Controlling and Exploring Quantum Matter at the Single Atom Level
AlbaNova and Nordita Colloquium
Thursday 26 November 2015
to 16:15 at
Oskar Klein Auditorium
Immanuel Bloch (Ludwig-Maximilians-Universität, München)
More than 30 years ago, Richard Feynman outlined the visionary concept of a quantum simulator for carrying out complex physics calculations. Today, his dream has become a reality in laboratories around the world. In my talk I will focus on the remarkable opportunities offered by ultracold quantum gases trapped in optical lattices to address fundamental physics questions ranging from condensed matter physics over statistical physics to high energy physcis with table-top experiment.

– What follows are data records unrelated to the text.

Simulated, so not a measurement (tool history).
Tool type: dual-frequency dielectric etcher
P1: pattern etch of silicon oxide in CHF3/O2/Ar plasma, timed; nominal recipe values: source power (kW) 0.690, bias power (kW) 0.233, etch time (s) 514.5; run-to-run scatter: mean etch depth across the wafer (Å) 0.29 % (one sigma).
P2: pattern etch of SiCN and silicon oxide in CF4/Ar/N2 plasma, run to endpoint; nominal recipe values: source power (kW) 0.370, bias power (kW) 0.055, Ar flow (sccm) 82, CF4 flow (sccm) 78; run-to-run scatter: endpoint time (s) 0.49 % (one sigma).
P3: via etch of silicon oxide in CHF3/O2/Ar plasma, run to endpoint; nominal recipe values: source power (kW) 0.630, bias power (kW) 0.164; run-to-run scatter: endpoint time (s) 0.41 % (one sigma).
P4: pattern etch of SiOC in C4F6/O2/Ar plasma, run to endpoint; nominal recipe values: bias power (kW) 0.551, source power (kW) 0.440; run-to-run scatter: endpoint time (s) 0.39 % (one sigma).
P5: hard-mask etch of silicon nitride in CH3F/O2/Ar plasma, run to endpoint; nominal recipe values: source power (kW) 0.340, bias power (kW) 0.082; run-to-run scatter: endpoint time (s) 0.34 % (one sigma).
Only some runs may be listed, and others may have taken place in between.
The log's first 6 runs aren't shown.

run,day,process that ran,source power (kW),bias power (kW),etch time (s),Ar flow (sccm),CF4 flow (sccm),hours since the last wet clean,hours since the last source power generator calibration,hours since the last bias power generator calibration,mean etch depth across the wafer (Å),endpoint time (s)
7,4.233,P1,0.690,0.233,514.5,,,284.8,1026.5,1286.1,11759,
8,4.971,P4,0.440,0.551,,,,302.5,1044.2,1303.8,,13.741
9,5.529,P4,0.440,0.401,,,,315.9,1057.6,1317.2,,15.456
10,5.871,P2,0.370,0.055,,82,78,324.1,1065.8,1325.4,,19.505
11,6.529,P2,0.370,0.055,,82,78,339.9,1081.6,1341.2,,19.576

For example, I will show how it has now become possible to image and control quantum matter with single atom sensitivity and single site resolution, thereby allowing one to directly image individual quantum fluctuations of a many-body system. Such ultrahigh resolution and sensitivity have also enabled us to detect 'Higgs' type excitations occurring at 24 orders of magnitude lower energy scales than in high energy physics experiments. I will also show, how recent experiments with cold gases in optical lattices have enabled to realise and probe artificial magnetic fields that lie at the heart of topological energy bands in a solid. Using a novel ‘Aharonov-Bohm’ type interferometer that acts within the momentum space, we are now able to fully determine experimentally the geometric structure of an energy band.